Wildflower Wednesday, November 2014

As the  2014 growing season slows, it’s harder to showcase blooming things for the garden.  Berries?  Sure, lush in their ripeness.  Beautiful foliage?  Yep–in abundance in the trees and on the ground. Interesting seed pods?  All over the garden, the remains of spent blooms.  But blooming things are scarcer and scarcer, even in temperate Austin, Texas.  Today though, I’m joining with Gail at clay and limestone to mark another celebration of wildflowers on this fourth Wednesday of November.

Even after our first light frosts Tropical Sage, Salvia coccinea, blooms.

IMGP2684.new Vibrant scarlet blooms brighten my garden  in these shorter days of autumn into winter.
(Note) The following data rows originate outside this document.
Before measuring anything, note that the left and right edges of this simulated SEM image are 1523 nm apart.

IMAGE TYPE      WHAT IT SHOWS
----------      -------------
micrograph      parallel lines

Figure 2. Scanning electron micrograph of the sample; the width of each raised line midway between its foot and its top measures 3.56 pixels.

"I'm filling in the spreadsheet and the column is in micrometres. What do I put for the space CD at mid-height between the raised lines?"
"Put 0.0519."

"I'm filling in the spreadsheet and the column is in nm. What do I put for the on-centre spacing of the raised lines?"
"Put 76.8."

Salvia species of all sorts flowered reluctantly in my gardens this year.  I’m not sure why, though I know that many salvia require lots of sun and that’s something my gardens see less and less of.  The Tropical Sage is an exception to that full-sun rule. These little herbaceous perennials bloom beautifully, in full sun,


…to mostly shade. IMGP2687.new

These red Tropical Sage begin flowering mid-to-late summer and have bloomed through the fall.   In my gardens, I grow more of the white bloomers  than the red.  The white Tropical Sage blooms late spring through early fall and during a mild winter, throughout. Generally, they’ll bloom in winter, until a hard freeze nips them, which I should add, is the norm.  (My property also is in central Austin, so my garden benefits from a heat-island effect and often doesn’t get as cold as outlying areas.) The red form blooms later for me–late summer into fall and also during winter if conditions allow. Drought hardy, prolific re-seeders, and deer resistant, Tropical Sage are also good nectar sources for pollinators.


Oh and they’re just darn pretty!


Tropical Sage are great to tuck into spots of the garden where there are limited choices, or where you want to fill in space.   I like to group several together in close proximity, like this bunch of almost finished white bloomers,


This gives a larger shrub effect, but without overpowering surrounding plants.

Tropical Sage are moderately fast growers.  I can plant seedlings like these in late fall or even winter,


…and as long as they’re well-mulched, they come back ready for action in late spring.  These are seedlings that I transplanted about a year ago.




Tropical Sage are native perennials to the southern coastal areas of the United States, including Texas and annuals in most other places.  A great perennial native wildflower–plant them now (in their native range)  or next year.  To celebrate wildflowers and native plants in the garden and to see what wildflowers other gardeners grow, take a turn from this busy holiday weekend and travel on over to clay and limestone.

Wildflowers work!



8 thoughts on “Wildflower Wednesday, November 2014

  1. I’m happy to see these beauties getting their moment in the spotlight here.

    Tropical sage have functioned as a mental health prop for me as a gardener. They bloom where other plants will not, resist the deer while doing so, and tolerate multiple prunings and transplantings with aplomb. There have been times when their tiny pops of color were the only thing that kept me from throwing in the trowel.

    I can’t imaging gardening in Texas without them!


    • Ditto, ditto, ditto. Tropical sage is just such an easy plant. I have so much of it, but I never grow tired of its lovely white and brilliant red blooms. I’ve “pruned” by breaking off stems and it doesn’t care. I like that and I need that kind of plant in my gardens!


    • Birds do that–and I’m glad for their contributions to our gardens. I recall that a long-since-moved neighbor gave me my first ones–red. They hybridize, so I ended up with lots of white and I love them. But the red are quite spectacular!


  2. Aren’t the Salvias wonderful?! And the pollinators love them, too. Obviously, I can’t grow this one as a perennial in Wisconsin, but S. nemerosa and some of the hybrids are popular around here–with gardeners and pollinators, alike.


    • There are so many great salvia varieties for so many situations. I looked up the S. nemorosa–wow! That’s a beauty! I looks a bit like the S. farinacea that we can grow here. I need to leave my plants alone–not move them and give them more time to establish. That’s one of the things I’m not so good about with my gardens in recent years–patience!